Washington-Two American scholars on Monday expressed disagreement with a Canadian expert's view that if war breaks out between the United States and North Korea, China would use the opportunity to attack Taiwan.
"(China) can only handle one external crisis at a time," said Richard Bush, director of the Washington-based Brookings Institution's Center for East Asia Policy Studies and former chairman of the American Institute in Taiwan.
A North Korea crisis "would be the worst thing that PRC leaders have ever faced," he said to the press after a forum in Washington, D.C.
Therefore, regardless of what China might like to do about Taiwan, "they would restrain themselves" from any military moves at that time "because China' national security interests are so wrapped up in the North Korea issue," Bush said.
Bush was responding to a magazine editorial last month by Michael Cole, a Canadian expert on cross-Taiwan Strait relations, who said that in the event of a North Korea-U.S. war, China would take the opportunity to launch an attack against Taiwan.
"I would argue, therefore, that a decision to launch military strikes against North Korea would represent the most dangerous period for Taiwan's survival, as this could prompt Beijing to seize the opportunity created by the American focus on North Korea to resolve its historical grievance," Cole wrote in the editorial, which was published Dec. 27 last year in the U.S. bimonthly international affairs magazine National Interest.
In response, Michael O'Hanlon, another fellow at the Brookings Institution, also said to the media that he was "inclined not to agree" with Cole's outlook on the issue.
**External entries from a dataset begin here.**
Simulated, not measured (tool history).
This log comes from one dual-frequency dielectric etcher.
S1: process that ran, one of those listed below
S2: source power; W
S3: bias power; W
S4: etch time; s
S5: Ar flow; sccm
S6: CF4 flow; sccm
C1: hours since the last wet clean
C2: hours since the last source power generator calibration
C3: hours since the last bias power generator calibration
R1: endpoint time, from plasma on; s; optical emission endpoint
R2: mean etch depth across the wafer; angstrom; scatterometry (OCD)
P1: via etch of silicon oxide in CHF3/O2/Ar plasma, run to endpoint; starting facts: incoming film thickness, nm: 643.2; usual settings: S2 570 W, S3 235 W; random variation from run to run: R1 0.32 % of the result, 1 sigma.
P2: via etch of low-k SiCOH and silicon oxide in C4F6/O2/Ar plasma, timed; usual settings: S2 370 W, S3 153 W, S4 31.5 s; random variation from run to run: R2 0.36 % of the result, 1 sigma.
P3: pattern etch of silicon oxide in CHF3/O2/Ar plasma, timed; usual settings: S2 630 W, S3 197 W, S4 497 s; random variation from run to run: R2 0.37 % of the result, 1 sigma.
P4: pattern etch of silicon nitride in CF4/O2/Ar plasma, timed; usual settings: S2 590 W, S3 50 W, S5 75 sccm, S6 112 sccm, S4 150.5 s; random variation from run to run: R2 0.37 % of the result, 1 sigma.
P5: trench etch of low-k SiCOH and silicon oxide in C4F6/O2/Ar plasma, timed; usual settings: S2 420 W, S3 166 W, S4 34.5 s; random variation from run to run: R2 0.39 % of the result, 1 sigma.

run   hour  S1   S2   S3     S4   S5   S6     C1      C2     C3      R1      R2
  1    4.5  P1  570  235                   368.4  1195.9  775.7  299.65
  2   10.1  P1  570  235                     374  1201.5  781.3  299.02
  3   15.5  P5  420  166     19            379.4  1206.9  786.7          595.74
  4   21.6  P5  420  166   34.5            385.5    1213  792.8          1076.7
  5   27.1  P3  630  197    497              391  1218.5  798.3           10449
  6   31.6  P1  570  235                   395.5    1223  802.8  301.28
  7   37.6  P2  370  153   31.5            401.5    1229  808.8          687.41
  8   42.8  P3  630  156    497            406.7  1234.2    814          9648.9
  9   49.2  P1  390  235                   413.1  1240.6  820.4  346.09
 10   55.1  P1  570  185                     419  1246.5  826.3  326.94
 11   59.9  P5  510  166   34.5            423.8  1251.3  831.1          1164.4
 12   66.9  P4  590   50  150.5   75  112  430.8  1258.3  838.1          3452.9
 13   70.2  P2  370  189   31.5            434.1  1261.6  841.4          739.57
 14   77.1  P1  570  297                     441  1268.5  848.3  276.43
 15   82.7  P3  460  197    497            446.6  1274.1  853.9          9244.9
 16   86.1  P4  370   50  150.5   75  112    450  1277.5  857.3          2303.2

O'Hanlon, director of research for the institute's Foreign Policy program, said such action would be "another huge risk" for China.
"There is no reason to run another huge risk just because there is an action to the north that somehow creates a perceived opportunity," O'Hanlon said.
Furthermore, it would be "foolish" because it would by "no means make a Chinese attack on Taiwan automatically successful," especially since the U.S. could still use elements of its navy to support Taiwan "because most of the navy will not be needed in a future Korean war," O'Hanlon said, adding that he does not think China is that foolish.
However, that does not prevent China from using other moves to pressure Taiwan, he said.
Relations between China and Taiwan have grown chilly and tense since President Tsai Ing-wen (???) took office in May 2016, with Beijing targeting Taiwan's diplomatic allies, activists and efforts at participation in international organizations.